Bauman sought to build a better world. In the different phases of his adult life, he was never a passive observer of society, but rather an activist who lived by his ideals. He was a witness to and a participant in many of the tragic events that fundamentally transformed our world – experiencing anti-Semitism as a youth in Poland, a flight from the Nazis, an exiled life in Soviet Russia, hunger, the soldier’s life of combat, the life of a communist propagandist in the implementation of a pro-Soviet regime in Poland, the collapse of Stalinism, and the interplay between authoritarianism and partial democratization in postwar Poland. Bauman was twice a refugee, in 1939–44 and in 1968. He did not choose a nomadic life, but it was thrust upon him. For most of his life, Bauman tried his best to be a good Pole, but Poland did not accept him as one. His Polish identity was contested by anti-Semitic rules, laws and persecution – Bauman’s perception of his identity was not accepted by those who controlled it from the outside.

The feeling of identity (Who am I?) and master status (How do others perceive me?) are two axes that cross in the book you are reading.

Here, I am thinking with Everett Hughes (Chicago’s leading sociologist), who presented in 1945 the concept of master status. With this term, he defines the social identity imposed by others.7 Contradiction of status occurs when someone tries to play a social role while lacking the necessary features expected by society. This situation occurs often when people from discriminated groups occupy prestigious positions, or try to.

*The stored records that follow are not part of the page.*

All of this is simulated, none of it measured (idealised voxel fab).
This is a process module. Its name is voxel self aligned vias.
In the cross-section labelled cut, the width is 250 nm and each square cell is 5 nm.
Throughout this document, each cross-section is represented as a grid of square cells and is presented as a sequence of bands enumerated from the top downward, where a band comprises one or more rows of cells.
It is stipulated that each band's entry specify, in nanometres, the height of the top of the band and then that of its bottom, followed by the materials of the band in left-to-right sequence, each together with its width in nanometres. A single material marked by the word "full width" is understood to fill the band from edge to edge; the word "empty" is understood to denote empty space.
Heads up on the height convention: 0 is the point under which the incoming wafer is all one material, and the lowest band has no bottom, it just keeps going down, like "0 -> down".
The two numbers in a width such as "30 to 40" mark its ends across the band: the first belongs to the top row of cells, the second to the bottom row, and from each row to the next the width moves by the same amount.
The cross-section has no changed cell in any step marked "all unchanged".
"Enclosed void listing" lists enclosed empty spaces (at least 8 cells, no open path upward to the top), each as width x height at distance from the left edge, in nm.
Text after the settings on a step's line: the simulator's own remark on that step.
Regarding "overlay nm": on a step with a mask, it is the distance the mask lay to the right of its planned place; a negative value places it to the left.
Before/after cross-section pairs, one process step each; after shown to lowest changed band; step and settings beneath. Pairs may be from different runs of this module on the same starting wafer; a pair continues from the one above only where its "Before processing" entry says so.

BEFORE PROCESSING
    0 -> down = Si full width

Already, as a child, Bauman could not be accepted as first in his school class, despite his superior results, because he was a Jew, and the top spot was reserved for a non-Jewish Pole. Master status in this case was a major factor in determining and limiting his social roles. This continued through much of Bauman’s life in Poland: the tension between his self-identity – Pole – and the master status imposed by those around him – Jew. His experience was a common one in Poland. Bauman had many other roles: student, soldier, officer, scholar, academic, father, emigrant and immigrant. But the status that dominated was his ethnic-cultural origin, which imposed perceptions and strongly influenced his interactions with others.

On a personal level, he learned how the tribal behaviour of societies divides people into ‘us’ and ‘them’ – the ‘conflict’, as Bauman wrote, ‘about whose blood is redder’. Bauman wrote constantly about this issue, seeing it as the origin of humanity’s problems. Certainly, his own life would never be entirely free of the torments of tribalism.

In the first part of Bauman’s life, he was affected by extreme forces that stripped agency and the sense of empowerment from individuals. This dynamic probably shaped his conviction that life consists of hazardous situations, that a person’s control over his or her life was severely limited, and that individual character may enable possibilities for adjustment to a given situation, but the situation is determined by history and politics. This vision of human beings entrapped by a powerful world outside their control is contrary to the ideology popular in the second part of the twentieth century, which presents the individual as the shaper of his or her fate. While the neoliberal world was claiming ‘If you want you can get it’, Bauman stated the opposite. He described a society whose ideology leads its citizens to believe their agency is confirmed by consumption – an omnipresent illusion of the power of the individual.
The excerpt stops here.